Saudi Arabia to have fiscal surplus

Strong oil prices will ally with a sharp rise in foreign assets to allow Saudi Arabia to maintain its budget surplus through the next three fiscal years but the non-oil balance has largely deteriorated given its heavy reliance on crude sales.

The outlook for the fiscal position in the world’s top oil explorer remains comfortable, at least from the “top line” perspective, said the Saudi American Bank Group (Samba), one of the largest banks in the region.

Its forecasts showed Saudi Arabia’s oil export revenue would soar by nearly 33 percent this year, following last year’s 47 percent gain.

Crude revenue is expected to contributions from other hydrocarbons sources, such as NGLs, the bank said in a study.

Non-hydrocarbons revenue sources, such as fees and charges, are also likely to grow in line with the buoyant domestic economy, it added. But it also expected public expenditure to surge this year, and stay high in 2012-2013.

“But even allowing for this, revenue gains will be enough to allow fiscal surpluses of an average eight percent of GDP over the 2011-20 period….structurally, however, the fiscal position is not so positive,” Samba said.

Its figures showed expenditure growth over the past decade has been pronounced, averaging around 13 percent a year during 2002-2011 against just two percent in the previous ten-year period.

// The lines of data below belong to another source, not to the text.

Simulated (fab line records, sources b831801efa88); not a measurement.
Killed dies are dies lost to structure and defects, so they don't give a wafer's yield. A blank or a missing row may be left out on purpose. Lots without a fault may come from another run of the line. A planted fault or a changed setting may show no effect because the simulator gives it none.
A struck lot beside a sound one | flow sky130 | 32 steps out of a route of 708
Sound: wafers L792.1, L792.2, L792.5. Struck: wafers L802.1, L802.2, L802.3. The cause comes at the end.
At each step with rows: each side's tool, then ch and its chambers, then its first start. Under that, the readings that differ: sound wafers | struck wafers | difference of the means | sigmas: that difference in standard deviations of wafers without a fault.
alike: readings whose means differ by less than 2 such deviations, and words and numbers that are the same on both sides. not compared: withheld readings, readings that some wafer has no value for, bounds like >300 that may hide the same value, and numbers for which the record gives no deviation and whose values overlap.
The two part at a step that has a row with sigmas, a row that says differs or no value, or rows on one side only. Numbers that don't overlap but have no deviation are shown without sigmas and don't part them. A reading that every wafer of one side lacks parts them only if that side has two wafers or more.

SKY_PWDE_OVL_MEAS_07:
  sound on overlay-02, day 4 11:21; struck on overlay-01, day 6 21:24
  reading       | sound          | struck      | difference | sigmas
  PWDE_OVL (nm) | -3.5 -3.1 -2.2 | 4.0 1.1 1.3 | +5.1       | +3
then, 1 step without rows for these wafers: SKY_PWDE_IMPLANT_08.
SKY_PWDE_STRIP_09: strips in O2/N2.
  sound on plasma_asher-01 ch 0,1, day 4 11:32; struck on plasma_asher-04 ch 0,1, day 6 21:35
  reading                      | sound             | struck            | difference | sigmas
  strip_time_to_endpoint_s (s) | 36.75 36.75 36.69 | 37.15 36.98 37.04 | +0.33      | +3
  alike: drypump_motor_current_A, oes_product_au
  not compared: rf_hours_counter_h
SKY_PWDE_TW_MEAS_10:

“This growth has increased the dependence on oil revenue, a relationship that is best captured by the increase in the nonoil fiscal deficit. The non-oil fiscal deficit as a percentage of nonoil GDP has increased from around 25 percent in 2002 to a projected 82 percent in 2011,” the study said.

“Clearly, an oil-based economy will always have a large nonoil fiscal deficit, but the rapid deterioration in this position is of concern since it increases the vulnerability of the government to any pronounced and sustained downturn in oil prices. We are certainly not anticipating any such downturn, but the vulnerability remains.  Moreover, the vulnerability can become more pronounced with additional current spending commitments, since these, unlike capital spending, can become entrenched and be difficult to reverse.”

Turning to the external balance, Samba said the Gulf Kingdom’s current account would continue to record large surpluses in the next few years but added that structural issues mirror those on the fiscal side.

“To a large extent, the current-account outlook mirrors that of the fiscal account. Robust oil export earnings will allow substantial current-account surpluses in the region of 14 percent of GDP over the next three years, allowing a further build-up of net foreign assets, which we expect to reach about $700 billion by end-2013, accounting for nearly 120 percent of GDP,” it said.

“As with the fiscal channel, the balance of payments remains vulnerable to a sharp and sustained downturn in oil prices given the sustained growth of import spending over the past decade (16 percent annual average growth). Nevertheless, the stock of net foreign assets provides a substantial buffer to maintain balance of payments equilibrium should the need arise.”